UK energy policy causing 'confusion and scepticism'
The scientific community must take a more decisive lead in the debate on energy policy, according to the UK Energy Research Centre (UKERC).
Research funded by the UKERC indicates that news coverage of renewables and related energy issues is creating uncertainty and confusion.
The research was put together by social scientists and experts from the Glasgow University Media Group and Chatham House.
It reveals that four out of five people have never heard of the term 'energy security' and the UKERC claims this has led to cynicism and disengagement on energy policy.
However, 94% believed that action should be taken to secure the future energy supply, even though most were not sure what options might be available.
The researchers used all-day focus groups, and exposed people to authentic TV and radio broadcasts produced by working news journalists. These examined three imagined future scenarios - a mass flood in Bangladesh, the UK's worst-ever flood disaster, and a UK gas shortage resulting in a power loss for 20 million people across the UK.
Follow up interviews were held six months after the initial focus groups, to see whether individuals' participation had resulted in any long-term changes in attitudes and behaviour.
Scientists, academics and researchers were named as the group most trusted as a source of reliable information. However, people viewed climate change science as too confusing and inconsistent for them to understand.
According to the UKERC, there was a feeling that the issue had dropped off the media agenda. People reported feeling disengaged and powerless, and a key reason for this was their distrust of politicians, who were perceived as sending out inaccurate information.

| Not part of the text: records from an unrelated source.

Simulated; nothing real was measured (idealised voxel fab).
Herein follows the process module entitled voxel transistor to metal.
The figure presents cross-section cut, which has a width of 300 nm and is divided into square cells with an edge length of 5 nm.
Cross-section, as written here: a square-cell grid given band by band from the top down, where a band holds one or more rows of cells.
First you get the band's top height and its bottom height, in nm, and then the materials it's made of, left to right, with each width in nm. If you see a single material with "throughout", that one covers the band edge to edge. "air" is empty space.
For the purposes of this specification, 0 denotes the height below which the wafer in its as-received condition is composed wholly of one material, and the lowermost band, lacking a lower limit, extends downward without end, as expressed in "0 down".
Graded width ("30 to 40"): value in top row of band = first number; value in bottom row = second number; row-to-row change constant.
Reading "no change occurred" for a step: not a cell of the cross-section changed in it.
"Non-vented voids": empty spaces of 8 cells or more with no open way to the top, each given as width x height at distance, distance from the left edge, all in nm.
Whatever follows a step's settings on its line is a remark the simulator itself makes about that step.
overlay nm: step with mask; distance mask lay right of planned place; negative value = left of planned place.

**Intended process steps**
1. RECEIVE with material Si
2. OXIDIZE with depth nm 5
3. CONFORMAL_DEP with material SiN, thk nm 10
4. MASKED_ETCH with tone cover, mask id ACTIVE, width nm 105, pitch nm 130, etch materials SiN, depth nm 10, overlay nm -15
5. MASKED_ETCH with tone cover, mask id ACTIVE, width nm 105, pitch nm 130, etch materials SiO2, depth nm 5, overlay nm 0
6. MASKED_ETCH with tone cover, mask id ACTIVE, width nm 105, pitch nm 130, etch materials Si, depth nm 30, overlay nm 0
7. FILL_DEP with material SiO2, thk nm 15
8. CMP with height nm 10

Research associate at the Glasgow University Media Group and one of the report's authors Catherine Happer said:
"The confusion and scepticism we uncovered in relation to the legitimacy of the scientific arguments and the inconsistency of climate change predictions are a direct consequence of the number of voices and opinions engaging in the media debate. Climate change, largely as a result of a dip in media coverage, is no longer seen as the priority it once was.
"However, when it came to energy, participants were more open to new information and the discussions seemed to have more of an impact on them. This appeared to be related to the fact that it was a new issue for them, still crystallising in their minds, and that their attitudes were still at the point of being formed.
"This represents a real opportunity for the scientific and research community to show leadership and clarity energy security, so as to avoid a repeat of what happened in relation to climate change."